Physics / Review Essay

Vol. 4, NO. 2 / October 2018

Quantum Leaps

Jeremy Bernstein

Letters to the Editors

In response to “Quantum Leaps


There is, thoughtful students agree, no entirely satisfactory interpretation of quantum mechanics. Freeman Dyson argued that the theory applies only to predictions about the future. The past is not probabilistic. What’s done is done. Quantum mechanics does not apply; the past must be described classically. I do not think many other physicists are willing to go this far.

I spent the winter and spring of 1989 at the European Center for Nuclear Research (CERN). Among other things, I was hoping to conduct a series of interviews with John Bell. I had known him for twenty years, but I knew little about his personal history. He told me that he came from a very modest Protestant family in Ireland. Under the normal evolution of things, he would have been expected to drop out of school at fourteen and begin working to support his family. There was no free high school education in Ireland. Realizing that there was something special about Bell, his mother scraped together enough money to allow him to continue his education. He worked his way through college, but soon after he got his undergraduate degree, he went to work for the British nuclear energy program.

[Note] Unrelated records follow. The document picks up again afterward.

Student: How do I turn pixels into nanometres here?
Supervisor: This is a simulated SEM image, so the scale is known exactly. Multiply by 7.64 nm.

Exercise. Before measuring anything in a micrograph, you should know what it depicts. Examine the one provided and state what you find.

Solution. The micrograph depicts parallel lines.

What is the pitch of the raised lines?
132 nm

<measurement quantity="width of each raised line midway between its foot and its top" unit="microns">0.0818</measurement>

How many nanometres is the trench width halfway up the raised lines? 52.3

Bell’s discontent with the standard formulations of quantum mechanics dated from his undergraduate education. During my interviews, Bell often complained about existing textbooks. None of them discussed the foundations of quantum mechanics coherently. Why didn’t he write his own? Bell said that he was stuck by the incompatibility of quantum mechanics and special relativity. I regret that I did not pursue this with him, although in essays such as “Against ‘Measurement,’” published in 1990, he spells out his dilemma very clearly.1

If it is difficult to reconcile quantum mechanics and special relativity, it is far more difficult to reconcile quantum mechanics and general relativity in a quantum theory of gravity. Léon Rosenfeld took the position that the project was impossible, and so unnecessary. Gravity is macroscopic; quantum events, microscopic. Most physicists argue today that quantum theory must include gravity, simply because quantum mechanics is universal.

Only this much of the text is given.